Networks and complexity

[Dilbert cartoon removed]

Jane Hart alerted me to this cartoon, which is already being spread throughout the Net.

My first thoughts on reading this, after I laughed, are that social media are not about the latest web technologies and that they are of importance to more than just the marketing department. A cultural change is required in the way we organize our work because of two related factors: Networks & Complexity.

Wirearchy may be a neologism, but I’ve found it to be a most descriptive term for discussing what happens when you connect everyone via electronic networks. To paraphrase Jon Husband:

It is generally accepted that we live and work in an increasingly ‘wired’ world.

There are emerging patterns and dynamics related to interconnected people and interlinked information flows, which are bypassing established traditional structures and services.

The cynefin model shows that emergent practices are needed in order to manage in complex environments and novel practices are necessary for chaotic ones. Most of what we consider standard work today is being outsourced and automated. We are facing more complexity and chaos in our work because of our interconnectedness.

Living and working in non-hierarchical networks is our challenge this century. The effective use of social media, to learn from and with others, is essential for individuals and organizations to be productive in this networked age. That is why social learning is of great interest to me as a workplace learning professional and I’ve come to the realization that work is learning and learning is the workSocial learning is getting things done in networks.

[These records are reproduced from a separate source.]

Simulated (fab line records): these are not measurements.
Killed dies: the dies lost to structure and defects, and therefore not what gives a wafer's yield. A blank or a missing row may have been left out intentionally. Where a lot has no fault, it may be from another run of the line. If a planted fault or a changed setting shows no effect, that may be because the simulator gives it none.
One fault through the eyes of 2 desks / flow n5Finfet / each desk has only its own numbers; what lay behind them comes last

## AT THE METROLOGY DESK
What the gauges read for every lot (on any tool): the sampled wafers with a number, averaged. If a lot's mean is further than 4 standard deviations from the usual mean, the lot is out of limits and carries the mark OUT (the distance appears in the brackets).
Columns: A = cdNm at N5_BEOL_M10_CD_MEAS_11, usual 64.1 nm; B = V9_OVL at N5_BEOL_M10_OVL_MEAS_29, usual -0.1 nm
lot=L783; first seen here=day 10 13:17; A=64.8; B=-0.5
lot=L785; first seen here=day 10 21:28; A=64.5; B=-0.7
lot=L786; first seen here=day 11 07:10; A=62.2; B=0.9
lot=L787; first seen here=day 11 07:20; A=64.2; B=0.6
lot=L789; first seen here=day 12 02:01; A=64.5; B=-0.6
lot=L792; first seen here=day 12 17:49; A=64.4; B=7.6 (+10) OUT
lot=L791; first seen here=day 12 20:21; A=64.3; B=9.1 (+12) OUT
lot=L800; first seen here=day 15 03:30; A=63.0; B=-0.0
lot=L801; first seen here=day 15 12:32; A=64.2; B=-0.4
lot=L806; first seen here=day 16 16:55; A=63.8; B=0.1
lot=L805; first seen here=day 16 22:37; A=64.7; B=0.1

There is little doubt that industrial management and all that it has created (chain of command, human resources, line & staff, production, etc.) are the wrong models for the emerging, networked workplace. This is a workplace with increasing numbers of free-agents and permanent employees who don’t have a job for life, especially as the average lifespan of corporations decreases while those of workers increases. Many workers, including white collar ones, can’t afford to retire. Existing management models and support functions were developed to keep things stable and ensure that people conformed to corporate culture. There is much less time to do that as workplace culture evolves with society, markets and technology.

Mark Federman called this world, ubiquitously connected and pervasively proximate, and that was five years ago.

Results-only

Here are some of the things I learned via Twitter this past week.

“Education is a self-organizing system, where learning is an emergent phenomenon” Sugata Mitra’s TED Talk via @Willrich45

@openworld “When peer learning meets “results-only work environments” (#ROWE), a breakaway era will begin”

What Girl Scouts have to say about going ROWE. via @caliandjody

In the year and a half since my organization migrated to a Results-Only Work Environment (ROWE), I have talked about our experience extensively. My enthusiastic descriptions of ROWE excite most people, and although I believe that it is an inherently exciting concept, there are people who respond to it with a strong sense of indifference. I have connected this sense of indifference to three potential foundational thoughts: ROWE is too different (shifting to ROWE is so radical that fear supersedes excitement); ROWE is not different at all (been there, done that); or ROWE appears to be not applicable (hint: ROWE is applicable to everyone).

You can’t motivate students, but you can kill what motivation they have. via @bhsprincipal

Motivation – at least intrinsic motivation — is something to be supported, or if necessary revived.  It’s not something we can instill in students by acting on them in a certain way.  You can tap their motivation, in other words, but you can’t “motivate them.”  And if you think this distinction is merely semantic, then I’m afraid we disagree.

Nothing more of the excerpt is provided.